Over the last couple months, my mind has been filled with rocks. To help Liam’s den fulfill one of their elective badges as Webelos II Cub Scouts, I led a couple days’ worth of activities on rocks. We talked about the great Pangaea, when all the continents nestled together; then the scouts plowed folded beach towels together to simulate plate tectonics crashing and forming mountains. We spread chocolate frosting on paper plates and slid graham cracks against one another on top of it to simulate plates at a fault line. The chocolate was the molten lava on which the plates float.
The second time we met to examine volcanic rock at the ocean’s edge in Marblehead, Massachusetts. It was a shocking discovery for this Midwesterner who grew up with fossilized limestone in the glacial heartland to discover that my current home sits on igneous rock from 550 million years ago.

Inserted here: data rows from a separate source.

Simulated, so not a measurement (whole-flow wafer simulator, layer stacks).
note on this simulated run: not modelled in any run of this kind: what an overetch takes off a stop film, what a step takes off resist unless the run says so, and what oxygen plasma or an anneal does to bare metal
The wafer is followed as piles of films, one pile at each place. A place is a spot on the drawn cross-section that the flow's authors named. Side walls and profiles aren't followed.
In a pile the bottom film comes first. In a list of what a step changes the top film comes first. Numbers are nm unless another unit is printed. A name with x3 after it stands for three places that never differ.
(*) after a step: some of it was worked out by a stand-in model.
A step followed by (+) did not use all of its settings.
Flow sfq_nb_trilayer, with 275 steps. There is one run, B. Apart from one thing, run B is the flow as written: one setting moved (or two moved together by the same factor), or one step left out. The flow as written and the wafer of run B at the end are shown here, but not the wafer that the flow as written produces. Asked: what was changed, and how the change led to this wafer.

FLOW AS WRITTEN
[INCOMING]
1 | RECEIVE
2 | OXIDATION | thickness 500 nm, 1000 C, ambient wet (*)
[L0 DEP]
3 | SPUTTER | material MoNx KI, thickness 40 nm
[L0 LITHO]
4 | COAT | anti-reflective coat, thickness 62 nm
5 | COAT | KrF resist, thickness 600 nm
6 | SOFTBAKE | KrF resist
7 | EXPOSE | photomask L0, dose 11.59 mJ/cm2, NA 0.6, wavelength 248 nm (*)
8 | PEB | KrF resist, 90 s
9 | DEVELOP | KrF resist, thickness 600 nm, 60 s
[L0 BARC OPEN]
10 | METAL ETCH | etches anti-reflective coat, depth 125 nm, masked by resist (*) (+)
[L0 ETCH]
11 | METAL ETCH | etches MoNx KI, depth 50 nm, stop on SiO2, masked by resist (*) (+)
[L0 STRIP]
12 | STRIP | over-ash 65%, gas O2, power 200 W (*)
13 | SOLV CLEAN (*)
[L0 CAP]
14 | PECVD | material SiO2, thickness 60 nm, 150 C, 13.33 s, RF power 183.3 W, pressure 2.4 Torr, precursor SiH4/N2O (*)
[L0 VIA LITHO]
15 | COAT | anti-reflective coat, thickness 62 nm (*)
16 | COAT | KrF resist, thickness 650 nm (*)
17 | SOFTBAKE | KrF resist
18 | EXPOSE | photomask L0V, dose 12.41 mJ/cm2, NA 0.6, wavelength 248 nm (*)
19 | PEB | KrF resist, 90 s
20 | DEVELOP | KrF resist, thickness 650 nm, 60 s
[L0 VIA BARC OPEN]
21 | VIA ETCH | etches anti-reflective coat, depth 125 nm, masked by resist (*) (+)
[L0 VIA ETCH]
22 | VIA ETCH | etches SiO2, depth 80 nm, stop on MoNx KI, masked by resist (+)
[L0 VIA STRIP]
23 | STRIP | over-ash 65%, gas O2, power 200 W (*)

Our first stop was Devereaux Beach where all the rock is intrusive: formed thousands of feet below the Earth’s surface. Having been rolled by the waves, the granite rocks on the beach were smooth. We found xenoliths in rocks: as magma cooled it ensnared other rocks. A mile from this beach, we climbed Castle Rock and watched the high tide waves crash into the sides of it. Jutting upward, yellow-ish rhyolite and black basalt heaved in what was the sides of a very old volcano. The rock dome, being some 30-feet high, was jagged; its height protected it from the pounding surf unlike the smooth rocks at the beach.
This morning, tucked in next to my plants under the living room window, I notice a five-pound intrusive igneous granite rock with a beautiful gray-white xenolith running through it. New since we were at the beach Sunday and hauled in, I'm guessing, by Liam.
At the top of our stairs beach treasures sit on a small table, including six smallish rocks from a beach in Kingston, Massachusetts. My collection of heart-shaped rocks is in this mix too. All of them are smooth – as though for years they had been rolling on the sand by wave after relentless wave.
I walk down the stairs of the deck and see in the flower garden to the left a line of more smooth rocks that have been collected from Cape Ann beaches over the twelve years we have lived here.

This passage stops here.